Here’s an interesting question: What do you do when your plan includes financing, and you can’t get the financing?
Normally there are options: investment financing or spending less.
Katie Conrad at Faux Pas is dealing with that problem–the loan is apparently not coming–as she builds her new business, and writing about it as it develops. ‘Chelle Parmele tipped me off to Conrad’s blog, and now I’m interested, rooting for her and waiting to see what happens.
In her latest, titled “Bootstrapping,” she’s contemplating never getting the loan and apparently deciding that she’s going to go for spending less, not investment:
If my loan application is denied, and I’m faced with the dilemma of opening my store with minimal money or not opening it at all, I’ll be bootstrapping–doing what I can when I have the money.
Not knowing her situation in detail, I can’t explain why she doesn’t consider partnering with investors, although maybe that’s what she means when she writes:
I know that I have a couple options–I don’t particularly want to use these options as they come with stricter guidelines and much higher interest rates–and I’ll use them if I have to.
I say “maybe,” because guidelines and interest rates sound like other borrowing options, not investment.
Obviously, there are always tradeoffs with these decisions. Not everybody has the option of investors–it depends on who you are, what you’re doing, what you’ve done and so forth–and some who could get investment don’t want to. I certainly relate to the downside of getting investors.
As with marriage, in which the wrong partners can ruin your life, so too with investors. The wrong partner can ruin your business. That can also ruin your life.
So I don’t know what the problem is, but there are a lot of possible problems, so I let that go for now. If you are in Conrad’s position, you should at least ask yourself whether you can get investors and also, just as important, whether you want to.
Conrad seems to be heading toward the second option, which she calls bootstrapping. To me it’s bootstrapping as well if you get a loan, but that’s semantics. Conrad says:
Bootstrapping brings out the creativity–because what else can you do with little money? You just have to be smart with it! The most important things to me are forming my company and securing the location I’ve already picked out and grown to love. So, those will be first on my list. I have found some used and refurbished equipment on the Internet, and I know I can get started with just a few new things.
It seems like a valid option. If you find yourself in this position, at least take the time to ask yourself whether there is a way to get by with less. Some businesses do in fact really require what the plan says for initial capital because you can’t cut corners. A lot of product businesses, for example, will fail if they don’t get the full capital requirement.

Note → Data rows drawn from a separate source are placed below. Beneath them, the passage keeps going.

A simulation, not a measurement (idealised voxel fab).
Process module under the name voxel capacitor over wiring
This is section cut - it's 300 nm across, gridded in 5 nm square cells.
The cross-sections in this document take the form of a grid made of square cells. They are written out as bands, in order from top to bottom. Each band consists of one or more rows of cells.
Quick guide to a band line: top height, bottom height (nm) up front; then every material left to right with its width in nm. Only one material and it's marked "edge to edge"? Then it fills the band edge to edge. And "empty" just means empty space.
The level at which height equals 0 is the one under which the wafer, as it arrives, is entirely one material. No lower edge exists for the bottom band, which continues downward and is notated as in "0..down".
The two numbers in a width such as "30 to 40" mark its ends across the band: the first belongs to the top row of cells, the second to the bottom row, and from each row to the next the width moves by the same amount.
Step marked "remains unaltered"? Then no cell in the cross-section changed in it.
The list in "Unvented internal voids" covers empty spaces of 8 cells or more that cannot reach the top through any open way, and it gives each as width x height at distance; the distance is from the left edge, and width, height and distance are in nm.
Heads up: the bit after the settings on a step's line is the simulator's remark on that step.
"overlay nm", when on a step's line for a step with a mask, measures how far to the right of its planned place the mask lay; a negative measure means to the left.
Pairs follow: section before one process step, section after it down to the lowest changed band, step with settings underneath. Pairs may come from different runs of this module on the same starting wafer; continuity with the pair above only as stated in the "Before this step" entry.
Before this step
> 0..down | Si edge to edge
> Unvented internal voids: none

If you only have half as much as you need, make sure you aren’t going to end up losing all that you have because it was only half what you needed. That can happen. That’s why we take the trouble to think it through with a plan.
So, do you just push on ahead, demonstrating your resolve and proving your passion? And if so, does that mean pushing on ahead while seeking financing, resolutely, or does it mean starting the business without the financing? Or do you revise your plan and make do, without the financing?
That’s a question you have to answer for yourself, for your specific case. There’s no one right answer for everybody.